Want to build a scalable application? Use a scalable architecture. What's a scalable architecture? Simple. A scalable architecture is "shared nothing," an architecture in which nothing is centralized. This seems to be harder to achieve the "deeper" you go into the stack; many software architects still seem to like centralized databases and storage. It's sad: centralized database and/or storage are the most frequent cause of problems, both technical and financial, in the systems I see.
Scalability
Scaling is simple concept. As your business grows, you should be able to grow your systems to match, with no trouble. Linear scalability is the goal: 11 servers should be able to do 10% more work than 10 servers. Adding a server gives you a whole server's worth of additional capacity. With anything less, you don't have linear scalability.
This is what we normally enjoy with web servers, due to the joys of web architecture and load balancers.

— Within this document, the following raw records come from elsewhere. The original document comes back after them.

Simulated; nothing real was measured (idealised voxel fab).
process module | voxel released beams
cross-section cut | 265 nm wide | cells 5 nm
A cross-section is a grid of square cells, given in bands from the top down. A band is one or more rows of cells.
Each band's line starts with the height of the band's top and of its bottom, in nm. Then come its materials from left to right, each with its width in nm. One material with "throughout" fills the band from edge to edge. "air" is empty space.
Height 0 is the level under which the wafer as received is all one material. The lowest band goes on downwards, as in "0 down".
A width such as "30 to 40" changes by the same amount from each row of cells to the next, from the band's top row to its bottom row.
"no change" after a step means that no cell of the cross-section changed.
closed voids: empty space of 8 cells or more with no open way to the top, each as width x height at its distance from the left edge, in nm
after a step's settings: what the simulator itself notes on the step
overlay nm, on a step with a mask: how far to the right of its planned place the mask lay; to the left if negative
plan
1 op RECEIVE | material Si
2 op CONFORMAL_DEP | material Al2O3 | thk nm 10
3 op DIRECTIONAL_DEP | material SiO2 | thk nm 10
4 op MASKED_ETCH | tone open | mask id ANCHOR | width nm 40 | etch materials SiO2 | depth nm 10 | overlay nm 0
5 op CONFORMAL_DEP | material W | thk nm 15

Sadly, this is often not what we normally enjoy with databases, because of mindless clinging to obsolete practices and concepts.
Databases
Databases are a wonderful example of a tool that was invented to solve a hard problem and has created a lot of value -- but has turned into a self-contained island of specialization that tends to cause more problems than it solves.
Databases are a Classic example of a Software Layer
Most people in software seem to think that having layers is a good thing. Software layers are, with few exceptions, a thing that is very, very bad! The existence and necessity of the layer tends to be accepted by everyone. It's so complicated that it requires specialists. The specialists are special because they know all about the layer and what it can do. They compete with other specialists to make it do more and more. Their judgments are rarely questioned. Sadly, they are wrong all too often both on matters of strategy and detailed tactics. All these characteristics of software layers apply to the database.
Database pathology is a classic result of the speed of computer evolution
Databases were invented by smart people who had a hard problem to solve. But the fact that they have persisted as a standard part of the programmer's toolkit, essentially unchanged, is a classic side-effect of the fact that computer speed evolves much more quickly than the minds and practices of the programmers who use them. This concept is explained and illustrated here.
How to fix the problem
There are a couple of approaches, depending on how radical you are.
- Fix the scalability problem by moving beyond databases
If you have the chance, you should do yourself and everyone else a favor and move to the modern age. As I show in detail here, the fierce speed of computer evolution has solved most of the problems that databases were designed to solve. The problem no longer exists! Get over it and move on!
- Fix the scalability problem by moving to shared nothing
If you're not willing to risk being burned at a stake for the heresy of claiming that a problem involving a bunch of data can be solved nicely without a database, there are almost always things you can do to fix the typical centralized database pathologies.
The desire to have all the data in a single central DBMS is strong among database specialists. This desire is what fuels the incredible amount of money that goes to high-end solutions like Oracle RAC. The desire is completely understandable. It's not unlike when a bunch of guys get together, bragging rights go to the one with the coolest car or truck.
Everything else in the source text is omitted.